# Generating the Markdown

Three approaches — source-of-truth, build-time dual rendering, and runtime HTML-to-Markdown. Pick one based on where your content lives.

Content negotiation is only useful if you have Markdown to negotiate.
Three approaches, in rough order of fidelity:

## 1. Markdown is the source

Your content is authored in Markdown or MDX. You render it to HTML for
browsers, and serve the original (or a lightly-processed) Markdown to
agents.

**When this fits:** blogs, docs sites, anything static-site-generator
driven. Hugo, Astro, Next.js with MDX, Eleventy, Jekyll — all ship
content as Markdown files already.

**How:**
- Build step emits `page.html` and `page.md` side by side.
- Runtime chooses which to serve based on `Accept`.
- Strip front-matter if you don't want it in the Markdown response.
- Consider stripping MDX-specific components (e.g., `<Alert>`) that
  don't render as pure Markdown.

This is the highest-fidelity approach because you never round-trip.
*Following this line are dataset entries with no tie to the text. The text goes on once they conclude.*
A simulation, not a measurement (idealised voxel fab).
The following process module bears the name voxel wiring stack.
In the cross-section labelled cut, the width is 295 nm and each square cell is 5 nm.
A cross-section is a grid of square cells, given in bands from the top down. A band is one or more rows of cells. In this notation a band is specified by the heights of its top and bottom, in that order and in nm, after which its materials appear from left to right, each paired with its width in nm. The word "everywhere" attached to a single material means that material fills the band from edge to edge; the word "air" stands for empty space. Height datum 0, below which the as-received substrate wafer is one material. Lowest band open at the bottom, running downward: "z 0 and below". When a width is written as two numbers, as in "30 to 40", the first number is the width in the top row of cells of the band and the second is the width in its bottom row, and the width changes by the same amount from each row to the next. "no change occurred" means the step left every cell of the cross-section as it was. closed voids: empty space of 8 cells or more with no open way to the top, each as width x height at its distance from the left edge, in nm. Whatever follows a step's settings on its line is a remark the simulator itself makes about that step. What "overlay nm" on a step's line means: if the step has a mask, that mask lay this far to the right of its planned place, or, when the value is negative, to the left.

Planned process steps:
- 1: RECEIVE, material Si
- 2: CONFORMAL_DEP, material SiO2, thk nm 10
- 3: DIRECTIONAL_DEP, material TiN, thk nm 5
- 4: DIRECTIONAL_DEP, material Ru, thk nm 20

## 2. Database or CMS content, dual-rendered at write-time

Your content is in a CMS or a database. Content is authored in
rich-text or block-based editors, stored as HTML or structured JSON.

**How:**
- When content is saved, run the HTML through a converter and store
  both representations.
- Content table grows by the size of the Markdown variant.
- Serve the cached Markdown at request time — no runtime conversion.

Converters:
- JavaScript: [`turndown`](https://github.com/mixmark-io/turndown), [`html-to-md`](https://github.com/stonehank/html-to-md)
- Python: [`html2text`](https://github.com/Alir3z4/html2text), [`markdownify`](https://github.com/matthewwithanm/python-markdownify)
- PHP: [`league/html-to-markdown`](https://github.com/thephpleague/html-to-markdown)
- Ruby: [`reverse_markdown`](https://github.com/xijo/reverse_markdown)

## 3. Runtime HTML-to-Markdown conversion

Your content is dynamic, not stored, and you can't touch the render
pipeline. You negotiate `Accept` at the edge or proxy, fetch the HTML,
and convert on the fly.

**How:**
- A reverse proxy (Worker, Lambda, middleware) intercepts requests.
- On `Accept: text/markdown`, it fetches the HTML from origin.
- Runs an HTML-to-Markdown converter.
- Returns the Markdown with correct headers.

The [Roots `post-content-to-markdown`](https://github.com/roots/post-content-to-markdown)
plugin is this approach for WordPress — it converts a post's content
to Markdown on request.

**Cloudflare's
[Markdown for Agents](/guides/cloudflare-markdown-for-agents)** is this
approach, managed. If you need it self-hosted, a Cloudflare Worker
running `turndown` is a 20-line implementation.

**Tradeoffs:**
- Runtime cost per request (unless you cache aggressively).
- Lossy on complex content — custom components, embedded widgets,
  interactive elements don't translate.
- Zero fidelity guarantees — the same HTML may convert differently
  after a CSS change.

## What to strip from the Markdown

Regardless of approach, the Markdown representation should be *just
the content*. Strip:

- Site navigation and footer chrome
- Related-content sidebars and widgets
- Share buttons, social metadata
- Cookie banners and consent UI
- Advertisements
- Newsletter signup forms
- Comment threads (unless integral to the content)

If your HTML renders the content inside a specific container (`<main>`,
`<article>`, `.post-body`), scope the conversion to that container.

## Preserve what matters

- **Headings** and their hierarchy (`#` through `######`)
- **Links** with their text and target
- **Code blocks** with language hints (the triple-backtick fence)
- **Lists** (ordered and unordered)
- **Emphasis** (`*italic*`, `**bold**`)
- **Tables** (GFM syntax is widely supported)
- **Images** — include the alt text and URL

## What to *not* generate

- **Front-matter** in the response body (YAML `---` blocks). Useful for
  SSG input, noise for agents. Strip before serving.
- **HTML fallbacks inside Markdown** (e.g., `<div class="callout">`)
  unless your Markdown flavor really needs them. GitHub-flavored
  Markdown renders most things natively.